Preparing for a day out on the trails involves more than just hopping aboard your e-MTB and setting off for the countryside.
You could go out with just your bike, but the chance of being caught short is high, so having all the correct MTB gear is key to making sure you have a smooth day out in the wild.
In this guide we’ll set out all the MTB essentials, so you can have a seamless day out on the trails. Get your shopping list at the ready…
Essential MTB Gear at a Glance
|Item||Essential MTB Gears||Item||Essential MTB Gears|
|1.||Puncture repair kit||8.||Backpack|
|2.||Pump||9.||Phone & GPS device|
|3.||Inner tubes||10.||Extra clothing layers|
|4.||Tyre levers||11.||Extra battery/charger|
|5.||Food & water||12.||Money|
|6.||First aid kit||13.||Lights|
|7.||Suncream||14.||Helmet & pads|
Puncture Repair kit
A puncture can swiftly bring a lovely day’s riding to a grinding halt, so having a puncture repair kit at hand is high up there among MTB must haves.
Most e-MTBs and MTBs are tubeless, so having a tubeless repair kit is definitely an item of MTB gear you need.
The most effective is a tubeless plug, which blocks the hole in the tire, so you can pump it up and get out riding again.
You’ll only be able to fix that puncture and get out back on the trails if you have a small handheld pump with you. A pump is another key piece of MTB gear, which is usually compact and can clip onto your e-MTB downtube or can go in a backpack. Without one, you’ll be stuck there at the side of the trail, despite potentially repairing your puncture.
Even without a puncture a pump is important – the amount of impact the tyres go through on a ride can lead to the tyres deflating slightly over time – having them at the right pressure makes a world of difference.
Although many e-MTBs and MTBs now ride tubeless, there are still some riders who use inner tubes. Inner tubes are the inner casing tube, within the tyre, which you pump up.
If you’re one of the inner tube users, make sure to take spare inner tubes out on a ride with you. If you get a puncture and don’t have one, you won’t be able to fix the puncture and get out riding again.
A tyre lever is a piece of MTB gear, which you use to help prise the tyre off the rim when you get a puncture. Without them, it can be a real struggle to get a tyre on and off easily – you’re likely to end up with sore fingers if you try to do it by hand.
Having some tyre levers with you helps speed up the process and doesn’t trash your hands in the process.

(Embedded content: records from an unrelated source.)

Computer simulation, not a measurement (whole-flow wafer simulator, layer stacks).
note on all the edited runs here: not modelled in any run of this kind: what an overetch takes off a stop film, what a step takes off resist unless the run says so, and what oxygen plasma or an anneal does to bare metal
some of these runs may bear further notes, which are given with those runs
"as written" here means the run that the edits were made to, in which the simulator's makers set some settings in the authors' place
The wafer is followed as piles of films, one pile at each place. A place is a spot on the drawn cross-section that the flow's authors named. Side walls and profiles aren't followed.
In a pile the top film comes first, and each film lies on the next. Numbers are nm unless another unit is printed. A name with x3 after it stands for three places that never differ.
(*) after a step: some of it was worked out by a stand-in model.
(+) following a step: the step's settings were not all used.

A multi-tool can be an absolute ride saver. A mountain bike and e-MTB are constructed using many different components – it just takes one of them to loosen or get damaged to cause you a real headache.
A little multi-tool kit, with various different heads, such as an Allen key, screw driver, wire cutters, chain ring, etc, can help get you back out riding swiftly.
You can invest in a general workman’s multi-tool, which can do many of the potential tasks you might need, but we would recommend going for a cycling specific one – to cover all the potential areas you might need. It’s one of the best MTB accessories to have.
For your e-MTB to run smoothly you need to make sure the chain has enough lube on it. It’s good practice to lube up the chain before a ride, but in wet weather the lube can run off and it also uses up over time, so having a small lube set with you is a good piece of MTB gear to have.
The little bottles help grease up the chain and help it operate smoothly – preventing rattles, clunking and grinding noises.
First Aid Kit
Injuries are common in the world of mountain biking and there are many hazards out on the trails. Having a compact, but well-equipped first aid kit, is among the most important pieces of MTB equipment you can have.
We recommend having things such as plasters, bandages, freeze spray, paracetamol, some small scissors, an emergency blanket, antiseptic wipe/spray and small ice pack at a minimum. Often where we ride is out in the middle of the countryside, not close to amenities or help, so it’s important to have some first aid essentials.
It’s easy to forget how warm it can get while out riding, particularly if you’re on a leisurely section or if there’s a wind in the air.
The last thing you want is to have a great day on the trails, but come home looking like a lobster. Having a pocket suncream is another good piece of MTB gear to have, even in winter.
Many people are glued to their phones in this day in age and some people will get out into nature on their bike to avoid the trappings of smartphones. However, don’t be tempted to leave your phone back at the house.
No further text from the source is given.